Elon Musk claims live Trump interview on X derailed by DDoS
Once-great platform tanks another major political livestream, bigly
Elon Musk has blamed a "DDoS" attack for a forty-minute delay in the start of his live-streamed interview, hosted on X, with presidential candidate Donald Trump.
The interview was hosted in an X Space – the service's platform that allows live-streamed audio content.
"We tested the system with eight million concurrent listeners earlier today," Musk Xeeted ahead of the event. But as the scheduled start ran late, he alleged: "There appears to be a massive DDoS attack on 𝕏. Working on shutting it down. Worst case, we will proceed with a smaller number of live listeners and post the conversation later."
The Register tuned into the event a few minutes after its planned start and was offered elevator music and a notification the event would soon be underway.
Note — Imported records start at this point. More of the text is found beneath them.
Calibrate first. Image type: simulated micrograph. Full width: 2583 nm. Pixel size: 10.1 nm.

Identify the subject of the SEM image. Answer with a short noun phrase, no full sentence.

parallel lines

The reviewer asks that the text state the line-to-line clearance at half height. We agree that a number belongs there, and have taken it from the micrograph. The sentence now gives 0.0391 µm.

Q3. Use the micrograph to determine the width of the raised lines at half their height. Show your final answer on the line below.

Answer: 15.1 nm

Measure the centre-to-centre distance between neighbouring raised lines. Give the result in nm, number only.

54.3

The interview commenced some 40 minutes after its advertised time. Live audience statistics reported 1.1 to 1.3 million attendees, human or otherwise, during the portions of the event The Register observed – although during the stream Trump claimed that the event had an audience of 60 million or more, exceeding targets of 25 million.
The Register has found no evidence of a denial of service attack directed at X. Check Point Software's live cyber threat map does not record unusual levels of activity at the time of writing. NetScout's real-time DDoS map recorded only small attacks on the US.
- Twitter tells advertisers to go fsck themselves, now sues them for fscking the fsck off
- Twitter grew an incredible '1.6%' since Musk's $44B takeover. Amazing. Wow
- Twitter's lawsuit against anti-hate-speech crusaders gets SLAPPed out of court
- Under-fire Elon Musk urged to get a grip on X and reality – or resign
If a DDoS was indeed the reason for the delayed start of the event, it appears not to have impacted the rest of X's operations – there were plenty of posts commenting on the problems with the Space occupied by the interview. And Musk was tweeting from the very network said to be under attack.
This is not the first time an X-hosted political event has struggled. In May 2023, would-be Republican presidential candidate Ron DeSantis's livestreamed campaign launch crashed and featured regular unplanned silences.
The Trump interview, once it got going, featured rhetoric and verbiage that will be familiar to followers of both participants.
Trump criticized the policies of the Biden administration, described his political opponents as dangerous radicals, warned of dire consequences for the United States if he is not elected, and made some baffling references to matters such as "nuclear warming."
The two men both bemoaned over-regulation as a handbrake on business and innovation, and called for reform. They found common ground on the issue of rapid inter-city rapid transport infrastructure. Trump touted trains, Musk preferred traffic tunnels.
The conversation occasionally grazed on tech, with Trump worrying that AI's potential may not be realized due to current energy policy that prioritizes renewable sources.
"AI requires twice as much energy as the US already produces," Trump claimed. "You are going to need tremendous electricity, almost double what we produce for the country if you can believe it."
Musk opined that solar generation will become the major source of energy in the US. The tycoon also stated that as Tesla makes electric cars and that he's really into solar power, he should not be assumed to hold right wing political views.
The social media, automotive, rocketry, brain implant, AI, tunneling, tequila, and flamethrower entrepreneur also told listeners that Tesla cars are designed to help buyers go green without compromise.
"We do not believe caring for the environment should mean you should suffer," he noted, adding that cars should be "sexy."
He pointed out that Tesla makes models named S, 3, X, and Y – which sort of spells "SEXY."
"That's the most expensive joke out there," Musk mused.
But maybe not as darkly funny – or expensive – as spending $44 billion on a social media platform that struggles to handle marquee events, picks fights with advertisers, and allegedly ignores at least some financial obligations to staff. ®
PS: While most of us assume Twitter, in its slimmed-down form, was unable to handle the load of thousands of users and bots flooding the Trump Space, XLab (part of Qi'anxin, one of the largest infosec outfits in China) reckons there was a DDoS attack against X from Mirai-controlled devices and other traffic sources. That said, some are skeptical that XLab has got this right.